Friday, August 6, 2021

As the U.S. semiconductor industry awaits enactment of a chip legislation that among other things would provide tax and other incentives to build domestic foundries, Intel Corp. is in the midst of negotiations to construct a U.S.-based “mega-fab” designed to revive American chip production.

Intel CEO Pat Gelsinger said negotiations with local officials are ongoing, and the company expects to announce a U.S. site by the end of the year. Along with necessary foundry infrastructure, including inexpensive power and plentiful water, the chip maker also wants to locate its new fab near a university.

In an interview streamed by the Washington Post, Gelsinger said the new mega-fab would include between six and eight modules supporting leading-edge process and packaging technologies. Among the goals is “building a little city,” Gelsinger said, that would attract IC suppliers while becoming a hub for training chip designers and badly needed production engineers.

The new fab, costing as much as $15 billion, would be “entirely transformational,” Gelsinger asserted, as the U.S. seeks to recapture a greater share of global chip-making capacity.

Intel CEO Pat Gelsinger

“We need a more resilient but also globally balanced supply chain,” added Gelsinger. Pending legislation providing tax incentives and fund chip R&D would help expand U.S. chip makers’ share of global production from about 12 percent to 30 percent over the next decade as the semiconductor supply chain is reoriented away from Asia, the Intel CEO argued.

Gelsinger said Intel is urging lawmakers, “Go fast! Let’s get this into law because I want to build factories a lot of faster than we can today.”

Tax breaks and other incentives to rebuild western chip manufacturing address the offsets offered by China and others that have made building fabs in Asia economically attractive as western chip makers struggle to compete.

“It’s not like the U.S. or Europe said ‘We don’t want semiconductors in the U.S.’ It’s that the Asians said, ‘We do want them in Asia.’ And they’ve put strong incentives in place to really underscore and make those industries much more competitive being built in Asia,” Gelsinger said.

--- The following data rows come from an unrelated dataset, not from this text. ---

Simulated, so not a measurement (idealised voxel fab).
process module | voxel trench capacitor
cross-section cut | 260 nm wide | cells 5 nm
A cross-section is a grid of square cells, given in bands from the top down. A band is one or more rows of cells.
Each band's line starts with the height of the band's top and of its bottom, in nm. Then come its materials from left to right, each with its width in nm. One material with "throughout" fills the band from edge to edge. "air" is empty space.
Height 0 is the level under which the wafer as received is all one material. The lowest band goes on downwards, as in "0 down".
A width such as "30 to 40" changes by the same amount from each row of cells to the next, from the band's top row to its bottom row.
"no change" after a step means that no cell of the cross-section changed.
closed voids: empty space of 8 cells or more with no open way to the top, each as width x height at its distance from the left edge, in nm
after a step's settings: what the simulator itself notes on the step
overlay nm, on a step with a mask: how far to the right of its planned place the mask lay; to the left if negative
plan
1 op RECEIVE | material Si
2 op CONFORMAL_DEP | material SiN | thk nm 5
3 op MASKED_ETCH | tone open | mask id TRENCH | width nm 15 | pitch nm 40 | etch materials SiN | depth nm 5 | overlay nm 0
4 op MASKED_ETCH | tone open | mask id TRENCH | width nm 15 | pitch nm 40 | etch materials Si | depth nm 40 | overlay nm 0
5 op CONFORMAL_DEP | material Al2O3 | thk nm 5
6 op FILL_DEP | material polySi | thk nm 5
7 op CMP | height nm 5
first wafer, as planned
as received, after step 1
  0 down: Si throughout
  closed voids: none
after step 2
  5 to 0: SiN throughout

Since taking the helm five months ago, Gelsinger has moved aggressively to reinvigorate Intel after series of setbacks. The strategy includes investing $20 billion as Intel hustles to catch up with foundry rivals Taiwan Semiconductor Manufacturing Co. and Samsung.

Its entry into the foundry business includes new customers Amazon Web Services and Qualcomm. AWS will adopt Intel’s packaging technology while Qualcomm will base its smartphone platform on the chip maker’s A20 process node expected to be available in 2024.

Intel expects to regain its manufacturing leadership by 2025 when it introduces its 18A process node.

“Intel stumbled,” Gelsinger acknowledged. The mega-fab is a part of the company’s blueprint to regain chip preeminence. Brian Santo, EE Times editor-in-chief, went deep into Intel’s chip strategy with senior vice president Sanjay Natarajan during a recent podcast.

That strategy includes wringing every last transistor out of Moore’s Law. “We’re not done until we’ve exhausted the periodic table,” Gelsinger declared.